Earlier this week we celebrated Labor Day, which was established to celebrate workers and their contributions to the strength and prosperity of the country. We celebrate teachers, nurses, restaurant workers, firefighters, and domestic workers, among innumerable other roles that exist to serve and protect all of us. To paraphrase Dr. Martin Luther King, Jr., when carried out with the intention of uplifting humanity, every one of these jobs has dignity.

Yet from where we stand today, something has gone awry. Many Americans who put in a hard day's work are treated without dignity or opportunity, rather they struggle to survive on poverty wages. Twenty-three percent of domestic workers, who provide essential family care support, are paid below the state minimum wage. They rarely receive employment benefits, lack control over their working conditions, and frequently face physical and verbal abuse. Restaurant workers and teachers face similarly dismal circumstances. Seven of the 10 lowest paid occupations in the country are in the restaurant industry, and tipped restaurant workers live in poverty at three times the rate of the rest of the U.S. workforce. For teachers, salaries have declined for the past 40 years and in 11 states more than 20 percent of teachers work second jobs for additional financial support. And many teachers and other critical public servants have lost their jobs as a result of cuts to our public budgets.
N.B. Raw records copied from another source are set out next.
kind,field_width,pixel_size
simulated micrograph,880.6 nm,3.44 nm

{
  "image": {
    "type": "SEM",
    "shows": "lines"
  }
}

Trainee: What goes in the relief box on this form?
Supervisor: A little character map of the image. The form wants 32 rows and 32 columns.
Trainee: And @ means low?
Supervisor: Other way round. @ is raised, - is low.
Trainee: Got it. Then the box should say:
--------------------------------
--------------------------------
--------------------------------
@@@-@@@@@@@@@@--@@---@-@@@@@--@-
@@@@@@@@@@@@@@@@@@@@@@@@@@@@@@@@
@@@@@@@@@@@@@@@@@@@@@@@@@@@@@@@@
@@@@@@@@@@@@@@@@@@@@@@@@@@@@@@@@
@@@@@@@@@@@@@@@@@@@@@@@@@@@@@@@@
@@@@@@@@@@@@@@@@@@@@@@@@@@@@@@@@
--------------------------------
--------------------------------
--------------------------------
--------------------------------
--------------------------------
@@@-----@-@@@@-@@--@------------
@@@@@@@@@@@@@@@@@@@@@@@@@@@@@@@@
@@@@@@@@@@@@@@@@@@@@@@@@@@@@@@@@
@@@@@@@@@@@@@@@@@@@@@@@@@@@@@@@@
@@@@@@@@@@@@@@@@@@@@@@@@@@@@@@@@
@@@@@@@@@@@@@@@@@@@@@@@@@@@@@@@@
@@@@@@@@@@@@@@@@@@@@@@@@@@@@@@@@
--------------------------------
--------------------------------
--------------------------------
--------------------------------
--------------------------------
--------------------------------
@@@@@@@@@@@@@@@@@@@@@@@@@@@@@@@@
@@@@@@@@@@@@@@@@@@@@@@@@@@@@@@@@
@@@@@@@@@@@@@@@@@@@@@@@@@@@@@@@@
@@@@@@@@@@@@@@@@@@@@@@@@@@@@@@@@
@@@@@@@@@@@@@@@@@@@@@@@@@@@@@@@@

Much has been written about Ferguson, Missouri in recent days. In many ways what has taken place in Ferguson is a direct reflection of this reality. Ferguson and communities like it around the country are the communities where working people who lack economic security and opportunity live. Rather than invest in working families and in the care and human potential of people young and old, we have treated entire communities, particularly black communities, as disposable at best, criminals at worst.

Racial violence and police brutality are not just the responsibility of the individual offenders, rather they are the result of an economy, politics, and a culture that has dehumanized and divested from people and their potential, and prioritized punishment over opportunity and care. This same misguided logic allowed for the state government in Mississippi who received millions of federal dollars for child-care for low-income working families, to give a $14.7 million contract to Xerox to develop a security system requiring working mothers using daycare vouchers to scan their fingerprints when they come to get their children.

Not only have governments failed to create jobs or raise wages to meet increases in the cost of living over the last 40 years, the allocation of state budgets geared toward criminalization and incarceration have skyrocketed relative to increases in education and critical social programs to support American working families. In fact, public education and most social programs to support low-income families are under threat. And, despite the fact that the United States has the highest documented incarceration rate in the world, our nation remains unsafe and plagued by gun violence.

Punitive and exploitative methods have failed us. And they have robbed us of the human potential and economic contributions of Michael Brown and the millions more who, unlike Brown, are caught in our criminal justice system. Our failure to recognize the humanity and dignity of all workers and their communities has meant that some of the most important work in our economy is the most unsustainable. Too many working families are trapped in poverty and enormous human potential is left by the wayside. We are burning the candle at both ends at our own expense.

Pope Francis said it best, in his General Address at St. Peter's Square on May 1, 2013, "Work is fundamental to the dignity of a person... it gives one the ability to maintain oneself, one's family, to contribute to the growth of one's own nation." This Labor Day, we call for a shift toward Pope Francis's message. It requires creating an economy based on a different set of values and priorities. It requires a real shift from punishment and prisons and the violence that results, toward investments in human potential and dignity and the opportunity that will undoubtedly follow.